Another dream team

A Hollywood ending in yesterday's team finals in men's gymnastics, and a racist beginning for Spain's basketball team. 

Talk about a Hollywood ending in yesterday's team finals in men's gymnastics at the Beijing Olympics. You had a Chinese team avenging with extreme prejudice the drubbing it had received in the 2004 Athens Games. You had a Japanese team that faltered horrifically, only to pull the silver from the jaws of defeat. And you had an American team that, with the loss of two star gymnasts to injuries, was counted out of medal contention by many observers, only to snag the bronze. (Here's the video of the finals, and here are some pics.)

This U.S. team truly showed America as its best: diverse, full of spirit and camaraderie, underdogs dreaming big. Kevin Tan, the son of Chinese-born immigrants, now representing America at Beijing. Joe Hagerty, whose father Mike was watching from the stands at Beijing in halo, still recovering from a serious car accident. Raj Bhavsar, an alternate in 2004 and again this Olympics, only to step in after Paul Hamm's injury to become one of the team's most consistent performers.

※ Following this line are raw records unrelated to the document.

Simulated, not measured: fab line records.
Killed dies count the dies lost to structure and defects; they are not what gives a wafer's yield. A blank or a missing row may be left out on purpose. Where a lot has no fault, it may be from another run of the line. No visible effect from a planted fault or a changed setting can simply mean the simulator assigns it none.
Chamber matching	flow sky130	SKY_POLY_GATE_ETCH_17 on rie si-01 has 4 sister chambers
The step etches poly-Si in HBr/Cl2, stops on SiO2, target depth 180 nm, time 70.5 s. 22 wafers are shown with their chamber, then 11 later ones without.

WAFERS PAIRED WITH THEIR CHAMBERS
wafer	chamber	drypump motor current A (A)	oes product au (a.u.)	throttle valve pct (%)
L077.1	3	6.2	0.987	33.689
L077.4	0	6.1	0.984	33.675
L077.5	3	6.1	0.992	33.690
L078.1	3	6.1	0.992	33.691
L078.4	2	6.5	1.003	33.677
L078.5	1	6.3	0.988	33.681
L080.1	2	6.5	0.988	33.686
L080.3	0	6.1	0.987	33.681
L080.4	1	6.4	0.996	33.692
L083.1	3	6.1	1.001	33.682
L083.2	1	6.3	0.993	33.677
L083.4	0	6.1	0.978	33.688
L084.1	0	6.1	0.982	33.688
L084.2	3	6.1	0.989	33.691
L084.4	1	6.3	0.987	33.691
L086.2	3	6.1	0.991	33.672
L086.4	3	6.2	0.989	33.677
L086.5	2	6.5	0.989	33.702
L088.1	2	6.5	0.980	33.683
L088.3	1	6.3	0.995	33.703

And Alexander Artemev, the son of an Russian gold medalist, who was originally selected as an alternate because he was thought to be too erratic to depend on. Artemev had a chance to redeem himself with the team's very last performance of the day, and he did so with a jaw-dropping turn on the pommel house, successfully fending off a last-minute challenge from Germany for the bronze.

If this American team has embodied the spirit of the Games, Spain's basketball team has shown its opposite. In this full-page, pre-Olympics ad in the country's largest newspaper, the men's team is shown making slit-eyed gestures on a basketball court emblazoned with a Chinese dragon.